Opened 5 years ago

Closed 4 years ago

#1170 closed change (fixed)

[adblockplus.org Anwiki to CMS migration] Migrate content

Reported by: trev Assignee: kzar
Priority: P3 Milestone:
Module: Websites Keywords:
Cc: manvel@…, greiner, kzar Blocked By:
Blocking: #2035 Platform: Unknown
Ready: yes Confidential: no
Tester: Verified working: no
Review URL(s):

http://codereview.adblockplus.org/5636796054503424/

Description

Background

We want to replace Anwiki by our own CMS which is implemented in the sitescripts repository. The content needs to be converted to the new format, at this point we can use raw HTML rather than converting it to Markdown.

What to change

We don't need to access Anwiki directly, the content mirror in the www repository can be used instead. The converted content should be added to wwwnew repository (probably going to be renamed into web.adblockplus.org later).

Attachments (1)

convert.py (11.2 KB) - added by trev 5 years ago.
Conversion script

Download all attachments as: .zip

Change History (22)

Changed 5 years ago by trev

Conversion script

comment:1 Changed 5 years ago by trev

I attached the conversion script I have so far. I seem to remember that it didn't merge translatable strings in an optimal way but looking a the generated results I could only find an issue in getting_started_installation.json:

  "s10": {
    "message": "There is a number of other problems that can occur during extension installation. Please have a look at the"
  },
  "s11": {
    "message": "http://kb.mozillazine.org/Unable_to_install_themes_or_extensions_-_Firefox"
  },
  "s12": {
    "message": "MozillaZine Knowledge Base"
  },
  "s13": {
    "message": "for solutions."
  }

This sentence has been split up into four strings, there should really be only two:

  "s10": {
    "message": "There is a number of other problems that can occur during extension installation. Please have a look at the <a>MozillaZine Knowledge Base</a> for solutions."
  },
  "s11": {
    "message": "http://kb.mozillazine.org/Unable_to_install_themes_or_extensions_-_Firefox"
  }

The other problem is that this script will only consider that default page type. We also have custom interface and preftable types in Anwiki, the pages using these will have to be replaced by Jinja2 templates that are fed some data. And there is also the subscriptions page using type subscriptionlist - here we definitely won't get around manual conversion (the main part of that page is already being pre-generated via a template, Anwiki only adds the localizable parts).

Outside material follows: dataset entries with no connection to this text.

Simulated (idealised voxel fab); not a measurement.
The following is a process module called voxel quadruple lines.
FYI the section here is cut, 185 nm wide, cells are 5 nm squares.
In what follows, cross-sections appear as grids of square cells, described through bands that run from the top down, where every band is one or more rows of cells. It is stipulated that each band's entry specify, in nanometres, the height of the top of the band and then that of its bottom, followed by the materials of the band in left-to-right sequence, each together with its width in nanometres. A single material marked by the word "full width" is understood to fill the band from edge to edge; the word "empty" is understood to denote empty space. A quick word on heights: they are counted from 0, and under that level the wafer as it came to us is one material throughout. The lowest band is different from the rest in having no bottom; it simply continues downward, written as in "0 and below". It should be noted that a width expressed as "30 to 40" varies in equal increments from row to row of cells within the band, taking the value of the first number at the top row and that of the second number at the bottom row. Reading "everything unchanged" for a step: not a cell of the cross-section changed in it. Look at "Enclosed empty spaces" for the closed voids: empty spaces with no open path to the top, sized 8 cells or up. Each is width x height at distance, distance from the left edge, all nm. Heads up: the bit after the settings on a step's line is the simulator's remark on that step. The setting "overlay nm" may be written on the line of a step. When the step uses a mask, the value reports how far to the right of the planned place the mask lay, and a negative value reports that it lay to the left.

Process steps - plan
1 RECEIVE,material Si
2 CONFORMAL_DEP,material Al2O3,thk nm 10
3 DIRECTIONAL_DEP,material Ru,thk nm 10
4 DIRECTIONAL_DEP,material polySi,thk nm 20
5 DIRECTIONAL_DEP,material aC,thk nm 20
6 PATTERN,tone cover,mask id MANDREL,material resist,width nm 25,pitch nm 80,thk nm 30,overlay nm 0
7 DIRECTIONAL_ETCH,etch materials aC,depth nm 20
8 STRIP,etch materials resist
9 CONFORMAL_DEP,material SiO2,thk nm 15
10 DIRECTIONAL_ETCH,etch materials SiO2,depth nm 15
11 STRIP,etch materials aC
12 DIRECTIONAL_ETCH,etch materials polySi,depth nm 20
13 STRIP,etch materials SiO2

comment:2 Changed 5 years ago by kzar

  • Owner set to kzar

comment:3 Changed 5 years ago by kzar

I've been working on the conversion script under this repo https://bitbucket.org/adblockplus/website-converter and I've otherwise been making manual changes to my local copy of wwwnew. Going away tomorrow for a few days but will submit a code review request when it's "done".

Making good progress anyway, I have fixed the issue you mentioned with getting_started_installation.json and several other bits and bobs.

  • Dave.

comment:4 Changed 5 years ago by kzar

@trev I've been looking at the interface type, not sure the best way to go about it. I've created a template no problem but what's the best way to feed data through into it?

Variables assigned at the top of the page can be accessed by the template but they are limited to one line strings. This makes them useless unless I serialise the interface data as JSON or similar. (Passing through the interface details like this would mean we couldn't offer translations as well.) I have managed to do this by creating JSON encode / decode filters but it seems like a messy approach.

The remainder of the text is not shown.